Winner Projects Over $150,000
Arid Garden Interpretation and Storytelling: Royal Botanic Gardens Victoria
The Arid Garden at Royal Botanic Gardens Victoria’s Melbourne Gardens is a recently redeveloped cactus and succulent garden located on the eastern end of Melbourne Gardens. Inside, we share the heart-warming and inspirational story behind many of the spectacular plants in this garden. Between 2015 and 2016, the Field family from northern Victoria, handed over plants that were like members of their family to the Gardens for safeguarding and display. Spanning two generations, this collection was of such extraordinary depth and diversity that it deserved careful consideration, in both landscape design and storytelling.

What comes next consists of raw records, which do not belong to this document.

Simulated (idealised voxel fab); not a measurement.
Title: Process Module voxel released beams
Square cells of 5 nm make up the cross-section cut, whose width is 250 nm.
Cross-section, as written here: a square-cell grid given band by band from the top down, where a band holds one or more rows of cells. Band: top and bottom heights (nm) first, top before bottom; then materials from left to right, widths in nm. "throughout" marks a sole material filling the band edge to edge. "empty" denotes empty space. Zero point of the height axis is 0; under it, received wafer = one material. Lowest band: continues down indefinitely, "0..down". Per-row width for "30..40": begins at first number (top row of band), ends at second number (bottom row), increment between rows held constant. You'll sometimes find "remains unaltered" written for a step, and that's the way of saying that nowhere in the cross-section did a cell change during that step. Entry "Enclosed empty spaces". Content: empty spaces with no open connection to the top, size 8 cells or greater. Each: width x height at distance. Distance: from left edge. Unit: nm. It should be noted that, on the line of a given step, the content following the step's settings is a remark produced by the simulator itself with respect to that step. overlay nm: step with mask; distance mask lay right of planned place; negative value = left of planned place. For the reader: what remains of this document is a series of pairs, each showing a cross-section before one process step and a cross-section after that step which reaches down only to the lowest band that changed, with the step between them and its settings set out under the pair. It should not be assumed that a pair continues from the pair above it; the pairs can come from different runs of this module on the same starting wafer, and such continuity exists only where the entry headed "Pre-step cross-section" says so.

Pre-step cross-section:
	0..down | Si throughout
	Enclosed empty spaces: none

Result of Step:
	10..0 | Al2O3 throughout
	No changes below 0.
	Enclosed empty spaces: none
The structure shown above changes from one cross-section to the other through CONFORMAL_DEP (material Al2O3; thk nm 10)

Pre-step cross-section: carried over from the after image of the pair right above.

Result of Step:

Melbourne Gardens horticulture, design, storytelling teams and collaborators, worked together with the Field family to design this new space and the interpretation within to showcase and share this collection in a space where design and storytelling seamlessly intersect, each supporting the other.
The Arid Garden tells a story of the power of collecting and childhood wonder; celebrates the intriguing adaptations of a group of plants; and explores how plant form and function inspire architecture, art and design.
The storytelling connects deeply and powerfully, is unexpected, curious, colourful and playful.
Royal Botanic Gardens Victoria (RBGV) worked with Fiona Rice and Alex Miles in developing the stories and interpretation for the Arid Garden, creating a beautiful, memorable, accessible and immersive experience into the intriguing world of cacti and succulents.
Judges Choice: Projects Over $150,000
Ancient Landscapes: Thylacine Design
The Ancient Landscapes Gallery is a place-based, permanent exhibition that invites visitors to explore the multi-layered significance of the Wellington Caves Reserve.
Using large-scale immersive multi-media, objects, and interactivity, the Gallery offers visitors an insight into the changing face of the site. Visitors travel from the deep past to today, through four key themes—the Devonian, the Pleistocene, the Wiradjuri First People, and the recent past. Each theme is framed as a snapshot into a particular moment in time, as though looking through a window, with the landscape of the Caves Reserve the one consistent point of reference.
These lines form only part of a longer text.